The Hue A19 and the Hue White Ambiance are exposes as a “mixed” function bulb with the “sultanbulb” archetype. The only real thing this seems to affect is the icon that is used to represent the light. The Hue White gets the “classicbulb” archetype which gets us a different icon making them a bit easier to distinguish in the Hue app.

Groups and Rooms

The Hue app is rather stubborn and demands all your lights be assigned to a room. Since the bulbs we have on MQTT are in reality groups we simply create a room for each bulb and assign the bulb to it. Because we gave our groups names that match the hard coded list of rooms Hue supports we can infer the class of the room. By setting the group named “Kitchen” to the Kitchen class, case sensitive and capitalised I kid you not, we get a nice icon in the app, a cooking pot.
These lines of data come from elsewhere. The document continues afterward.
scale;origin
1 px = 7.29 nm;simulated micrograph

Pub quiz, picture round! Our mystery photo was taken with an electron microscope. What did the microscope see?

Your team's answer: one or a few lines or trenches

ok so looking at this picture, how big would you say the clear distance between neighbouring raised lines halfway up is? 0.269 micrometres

The insistence of having every light assigned to a room is a bit annoying though. It would be fine to let people not organise them in groups. It also seems that nowadays the Hue app doesn’t let you create a regular LightGroup group anymore, all groups are Rooms. This makes it a bit hard to organise lights in arbitrary constellations that might not map nicely to rooms. It’s not been a problem in real life though.

Sensors

I haven’t gotten around to supporting sensors yet, but I’d like to add least at support for our motion and contact sensors. They’re also exposed by the MQTT broker so this shouldn’t be hard to do. It’ll take some time to dig through the sensors API documentation and figure out which devices to emulate in each case.

Conclusion

The main challenge in building this bridge wasn’t recreating the API, but getting it to work with the official Hue app. The switchover to HTTPS for v2 isn’t really documented anywhere so for the longest time I couldn’t figure out why it never moved passed the initial queries to /description.xml and /config. A lot of this would probably have been a lot harder if not for the emulated Hue bridge in Home Assistant and the code of the diyHue projects. That latter one came in especially handy to figure out what I had to stuff in the TLS cert for the Hue app to be happy.

With a couple of evenings of work I have a pretty functional Hue bridge now that works with the official Hue app. I’ve yet to implement the functionality to control the bulbs through the Hue API so for now it’s read-only. I want to reorganise and have tests for this code before I add all of that.

Once that’s done I’m planning to add support for Hue Entertainment API. That will require adding a UDP listener, figuring out DTLS and adding support for the Hue Entertainment API packet format.